Get Started: DCGAN for Fashion-MNIST

In this tutorial, we are implementing a Deep Convolutional GAN (DCGAN) with TensorFlow 2 / Keras, based on the paper, Unsupervised Representation Learning with Deep Convolutional Generative Adversarial Networks (Radford et al., 2016). This was one of the earliest GAN papers and is typically what you’d read to get started with learning GANs.

This is the second post of our GAN tutorial series:

Intro to Generative Adversarial Networks (GANs)
Get Started: DCGAN for Fashion-MNIST (this post)
GAN Training Challenges: DCGAN for Color Images

We will discuss these key topics in this post:

DCGAN architecture guidelines
Customized train_step() with Keras model.fit()
DCGAN implementation with TensorFlow 2 / Keras

Before we get started, are you familiar with how GANs work?

If not, be sure to look at my previous post, “Intro to GANs,” for a high-level intuition of how GANs work in general. Each GAN has at least one generator and one discriminator. While the generator and discriminator compete against each other, the generator gets better at generating images close to the distribution of the training data as it gets feedback from the discriminator.

To learn how to train a DCGAN using TensorFlow 2 / Keras to generate Fashion-MNIST like gray-scale images, just keep reading.

Looking for the source code to this post?

Architecture Guidelines

The DCGAN paper introduced a GAN architecture where the discriminator and generator are defined with convolutional neural networks (CNNs).

It provides several architecture guidelines to improve training stability (see Figure 1):

**Figure 1:** DCGAN Architecture Guidelines (image source: DCGAN paper).

Let’s go through the guidelines above. For brevity, I will refer to the generator as G, and the discriminator as D.

Convolutions

Strided convolutions: convolutional layer with a stride of 2, used for downsampling in D. See Figure 2 (left).
Fractional-strided convolutions: Conv2DTranspose layer with a stride of 2 for upsampling in G. See Figure 2 (right).

Batch Normalization

The paper suggests using batch normalization (batchnorm) in both G and D to help stabilize GAN training. Batchnorm standardizes the input layer to have a zero mean and unit variance. It’s typically added after the hidden layer and before the activation layer. As we progress in the GAN series, you will learn better normalization techniques for GANs. For now, we will stay with the DCGAN paper recommendation of using batchnorm.

Activation

There are four commonly used activation functions in DCGAN generator and discriminator: sigmoid, tanh, ReLU, and leakyReLU as illustrated in Figure 3:

sigmoid: squashes the number to 0 (fake) and 1 (real). Since the DCGAN discriminator does binary classification, we use sigmoid in the last layer of D.
tanh (Hyperbolic Tangent): is also s-shaped like sigmoid; in fact, it’s a scaled sigmoid but centered at 0 and squashes the input value to [-1, 1]. As recommended by the paper, we use tanh in the last layer of G. This is why we need to preprocess our training images to the range of [-1, 1].
ReLU (Rectified Linear Activation): returns 0 when the input value is negative; otherwise, it returns the input value. The paper recommends ReLU activation for all layers in G except for the output layer, which uses tanh.
LeakyReLU: similar to ReLU except when the input value is negative, it uses a constant alpha to give it a very small slope. As suggested by the paper, we set the slope (alpha) as 0.2. We use LeakyReLU activation in D for all layers except for the last layer.

DCGAN Code in Keras

Now that we have a good understanding of the guidelines from the paper, let’s walk through the code to see how to implement DCGAN in TensorFlow 2 / Keras (see Figure 4).

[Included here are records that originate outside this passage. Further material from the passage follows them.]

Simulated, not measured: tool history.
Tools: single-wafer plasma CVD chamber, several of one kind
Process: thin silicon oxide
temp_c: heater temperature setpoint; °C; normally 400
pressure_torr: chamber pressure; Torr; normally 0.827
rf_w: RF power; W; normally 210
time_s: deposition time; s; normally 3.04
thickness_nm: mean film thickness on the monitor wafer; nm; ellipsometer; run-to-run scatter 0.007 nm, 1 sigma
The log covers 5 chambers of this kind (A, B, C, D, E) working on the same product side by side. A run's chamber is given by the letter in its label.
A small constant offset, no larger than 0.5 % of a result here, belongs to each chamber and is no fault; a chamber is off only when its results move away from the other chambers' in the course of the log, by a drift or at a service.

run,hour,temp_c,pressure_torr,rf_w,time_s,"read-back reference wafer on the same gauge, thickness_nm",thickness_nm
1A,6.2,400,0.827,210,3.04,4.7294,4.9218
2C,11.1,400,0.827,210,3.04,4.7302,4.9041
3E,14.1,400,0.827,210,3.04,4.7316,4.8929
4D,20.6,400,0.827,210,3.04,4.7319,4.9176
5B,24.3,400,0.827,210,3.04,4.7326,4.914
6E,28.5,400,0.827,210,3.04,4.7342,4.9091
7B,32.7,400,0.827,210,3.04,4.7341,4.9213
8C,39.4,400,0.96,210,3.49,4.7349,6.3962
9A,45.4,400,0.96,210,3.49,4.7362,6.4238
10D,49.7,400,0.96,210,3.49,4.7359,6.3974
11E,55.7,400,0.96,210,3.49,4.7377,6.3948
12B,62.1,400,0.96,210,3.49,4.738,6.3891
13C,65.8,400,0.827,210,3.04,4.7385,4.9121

**Figure 4:** DCGAN TensorFlow 2 / Keras Implementation (image by the author).

Same as in the original vanilla GAN, we train two networks simultaneously: a generator and a discriminator. To create the DCGAN model, we first need to define the model architecture for the generator and discriminator with Keras Sequential API. Then we use Keras model subclassing to create the DCGAN.

Please follow the tutorial with this Colab notebook here.

Dependencies

Let’s first enable Colab GPU and import the libraries needed.

Enable Colab GPU

The code in this tutorial is in a Google Colab notebook, and it’s best to enable the free GPU offered by Colab. To enable GPU runtime in Colab, go to Edit → Notebook Settings or Runtime → change runtime type, and then select “GPU” from the Hardware Accelerator drop-down menu.

Imports

Colab should already have all the packages we need for this tutorial pre-installed. We will be writing the code in TensorFlow 2 / Keras and use matplotlib for visualization. We just need to import these libraries as follows:

import tensorflow as tf

from tensorflow import keras
from tensorflow.keras.datasets import fashion_mnist
from tensorflow.keras.models import Sequential
from tensorflow.keras import layers
from tensorflow.keras.models import Model
from tensorflow.keras.optimizers import Adam

from matplotlib import pyplot as plt

Data

The first step is to get data ready for training. For this post, we will train the DCGAN with the Fashion-MNIST data.

Data Loading

The Fashion-MNIST dataset has a train/test split. For training DCGAN, we don’t need such a data split. We can use only the training data or load both training/test datasets for training purposes.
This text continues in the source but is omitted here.